While doing for others is a defining characteristic of the hero, it is a quality expected of parents. The essence of leadership is service, but if our children are failing to follow, we must ask ourselves if we are failing to lead. Every era has its particular sort of hero, such as prophet, king or revolutionary—those who stand for what is prized, or needed, in a given epoch. It is my conviction that the biggest need we have, in our families and in our larger world, is for a more compassionate understanding of how we all share this planet and need to take better care of it and each other—starting with our children. The heroes who are fit to lead, inspire and encourage our world are those women and men who are ready, willing and able to take loving care of it—in short, to parent it.

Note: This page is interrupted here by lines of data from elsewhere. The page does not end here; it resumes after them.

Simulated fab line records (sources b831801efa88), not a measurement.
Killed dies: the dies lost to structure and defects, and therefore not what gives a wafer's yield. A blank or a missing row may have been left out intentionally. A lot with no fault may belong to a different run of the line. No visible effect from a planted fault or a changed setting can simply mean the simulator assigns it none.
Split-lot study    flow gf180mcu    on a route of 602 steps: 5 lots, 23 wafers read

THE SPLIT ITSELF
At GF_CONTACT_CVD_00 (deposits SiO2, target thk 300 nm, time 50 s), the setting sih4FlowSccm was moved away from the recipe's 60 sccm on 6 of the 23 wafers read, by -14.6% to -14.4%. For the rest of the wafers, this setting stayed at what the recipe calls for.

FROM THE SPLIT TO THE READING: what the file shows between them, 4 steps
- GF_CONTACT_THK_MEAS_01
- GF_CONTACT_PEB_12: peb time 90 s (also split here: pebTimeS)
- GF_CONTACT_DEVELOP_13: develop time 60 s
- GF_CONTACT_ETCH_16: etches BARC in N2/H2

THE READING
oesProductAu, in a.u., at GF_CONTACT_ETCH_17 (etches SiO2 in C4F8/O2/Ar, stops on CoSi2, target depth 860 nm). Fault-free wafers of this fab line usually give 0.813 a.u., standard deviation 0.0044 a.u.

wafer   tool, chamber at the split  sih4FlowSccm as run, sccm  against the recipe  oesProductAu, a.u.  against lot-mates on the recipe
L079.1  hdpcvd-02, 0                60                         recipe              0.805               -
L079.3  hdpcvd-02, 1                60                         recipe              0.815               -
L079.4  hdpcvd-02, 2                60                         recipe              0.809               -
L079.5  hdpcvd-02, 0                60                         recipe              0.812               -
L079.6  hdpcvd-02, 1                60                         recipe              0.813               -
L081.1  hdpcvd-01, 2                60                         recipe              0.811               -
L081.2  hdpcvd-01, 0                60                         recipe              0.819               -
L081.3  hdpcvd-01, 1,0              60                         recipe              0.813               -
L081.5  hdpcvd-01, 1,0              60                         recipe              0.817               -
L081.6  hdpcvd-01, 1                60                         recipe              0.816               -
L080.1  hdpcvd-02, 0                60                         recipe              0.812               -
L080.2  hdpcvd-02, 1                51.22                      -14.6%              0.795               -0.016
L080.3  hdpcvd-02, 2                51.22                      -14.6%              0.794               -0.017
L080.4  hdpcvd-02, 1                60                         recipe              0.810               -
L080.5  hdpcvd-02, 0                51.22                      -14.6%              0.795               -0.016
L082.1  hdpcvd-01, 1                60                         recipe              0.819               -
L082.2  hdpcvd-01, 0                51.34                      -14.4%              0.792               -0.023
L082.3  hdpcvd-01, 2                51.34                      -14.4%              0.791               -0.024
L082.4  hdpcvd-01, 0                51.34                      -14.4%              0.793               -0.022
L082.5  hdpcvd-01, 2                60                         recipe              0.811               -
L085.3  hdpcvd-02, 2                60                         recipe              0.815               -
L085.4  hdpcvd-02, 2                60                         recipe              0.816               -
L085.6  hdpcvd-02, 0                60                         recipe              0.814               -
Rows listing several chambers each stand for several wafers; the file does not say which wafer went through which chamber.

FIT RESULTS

Parents have always loved their children, but at no time in history have we had such a child-focused culture of specialists, books, activities and expectations of, and for, our kids—not to mention so many parenting books. The collective hunger for support in parenting reflects a zeitgeist of insecurity, perhaps born of the of the paternalistic “science” that rose to dominance in the middle of the last century, and which divided many a parent from her instincts (i.e. suggesting that formula from a bottle was superior to breast milk). While these ideas may now seem misguided and out of fashion, the insecurity they bred ripples to the present day; we may have traded in the flavor of our parenting gurus and experts, but not quite gotten back to actually trusting our own instincts. While I like, espouse and may embody many of these new ideas as a “parenting-expert” in my own right, my central point is that they are only guidelines; when they are blindly embraced by insecure parents as unbending doctrine, they are no longer natural nor holistic in practice. The call to the hero’s journey as a parent is all about leaving the wide, and at times crunchy, trail and heading into the forest of our own true path with our own children—learning to trust ourselves through stepping up to do the unsung hard work of being there for our kids and by learning, via our own trials and errors, what works for us and our children. Passionately doing this is heroic. On the other hand, times, and cultures, do actually change and our massive collective wish to be our best Selves as parents also reflects an ascending ethic of healing, nurturing and appreciating our children and the world we will leave them—a newly emerging, caregiving-as-heroic, zeitgeist. While we must each find a way to make parenting our own, by doing this as our best Selves we meet again in the collective town square to discover that we have made a better world for ourselves and our children.
Parenting is a role, but it is also an attitude. We bring the spirit of the parent as hero to life in the way we interact with our children. The parent-hero may be the actual parent of a child, but she may also be a teacher, a nanny, a grandparent—anyone who steps up to get involved in child-rearing, educating, guiding and nurturing. This quiet sort of hero relates to and tends the world rather than conquering, exploiting or controlling it. I see these caregiver heroes showing up all around us—on field trips, at baseball and soccer games, at yoga class. I hear her compassionate heroism in the loving way she talks about everyone’s children at carpool, and in the way one man roots for the other man’s daughter as well as his own. It serves us parents to rethink our beliefs about what constitutes the hero. This may help us deepen our respect for, and improve our relationships with, the nannies, coaches, teachers and other helpers with whom our children interact.